Should the US have stayed on in Afghanistan?
America’s withdrawal from Vietnam in 1975 was generally welcomed. It was seen as an acknowledgment of the widespread belief that the US had no business to be there on the pretext of fighting communism.
It is different in Afghanistan. The Americans went there in 2001 following an attack on their homeland by Islamic terrorists based in the Afghanistan-Pakistan (Af-Pak) region. The Vietnamese never posed a direct threat to the western hemisphere although international communism did.

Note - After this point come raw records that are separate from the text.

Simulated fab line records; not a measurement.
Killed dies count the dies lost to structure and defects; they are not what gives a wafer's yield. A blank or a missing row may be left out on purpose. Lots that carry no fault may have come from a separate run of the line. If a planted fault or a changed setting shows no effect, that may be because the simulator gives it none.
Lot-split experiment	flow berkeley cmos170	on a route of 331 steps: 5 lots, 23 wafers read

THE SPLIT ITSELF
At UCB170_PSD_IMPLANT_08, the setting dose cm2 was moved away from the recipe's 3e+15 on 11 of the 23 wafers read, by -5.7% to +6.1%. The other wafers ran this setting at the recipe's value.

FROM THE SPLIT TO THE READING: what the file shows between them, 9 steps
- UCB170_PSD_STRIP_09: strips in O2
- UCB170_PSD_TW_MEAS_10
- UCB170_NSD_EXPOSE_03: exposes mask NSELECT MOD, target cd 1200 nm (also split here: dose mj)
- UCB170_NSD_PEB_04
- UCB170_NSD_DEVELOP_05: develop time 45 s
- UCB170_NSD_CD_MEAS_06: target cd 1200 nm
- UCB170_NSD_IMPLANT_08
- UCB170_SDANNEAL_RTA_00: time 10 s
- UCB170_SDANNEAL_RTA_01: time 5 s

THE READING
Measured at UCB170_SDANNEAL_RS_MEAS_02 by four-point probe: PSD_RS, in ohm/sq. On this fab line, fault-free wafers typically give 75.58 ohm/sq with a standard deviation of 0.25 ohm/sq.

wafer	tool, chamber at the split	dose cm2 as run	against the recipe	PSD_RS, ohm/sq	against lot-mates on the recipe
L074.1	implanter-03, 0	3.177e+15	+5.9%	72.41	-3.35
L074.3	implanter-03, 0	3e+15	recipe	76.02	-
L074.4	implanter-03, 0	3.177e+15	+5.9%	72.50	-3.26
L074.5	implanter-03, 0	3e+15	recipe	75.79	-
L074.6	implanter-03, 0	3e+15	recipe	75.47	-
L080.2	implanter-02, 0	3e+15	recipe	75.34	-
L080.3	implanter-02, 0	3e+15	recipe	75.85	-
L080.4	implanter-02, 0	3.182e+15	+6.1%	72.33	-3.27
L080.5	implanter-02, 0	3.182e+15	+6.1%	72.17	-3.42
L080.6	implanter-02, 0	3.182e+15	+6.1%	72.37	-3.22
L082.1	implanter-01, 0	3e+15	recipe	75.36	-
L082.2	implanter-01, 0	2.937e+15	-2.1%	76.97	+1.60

But communism today is dead while radical Islamism is alive and kicking. And it is likely to become more virulent after the US withdrawal because of its success in making a second superpower after the Soviet Union to run away from Afghanistan.
Moreover, they are far more violent than the Vietcong or the north Vietnamese were when they took over the non-communist south of the country. In Afghanistan, however, bloodshed is inevitable when the Islamic militants try to oust the non-theocratic and pro-women Afghan government and army which are in sync with the modern world.
It is the fear of Afghanistan again descending into medievalism and becoming the focal point of barbaric cruelty as it was two decades ago which has made several observers say that the US made a mistake by walking away and leaving the hapless Afghans to their fate. Among those who have voiced this feeling are the former US President, George W Bush, and a former commander of the US and NATO forces in Afghanistan, Gen. David Patraeus.
While Bush has said that the US withdrawal will lead to “unbelievably bad” consequences, Gen. Petraeus was afraid that the American decision will plunge Afghanistan into “a bloody civil war”, leading to the exodus of millions of refugees and curtailing the rights of women, democratic processes and civil liberties.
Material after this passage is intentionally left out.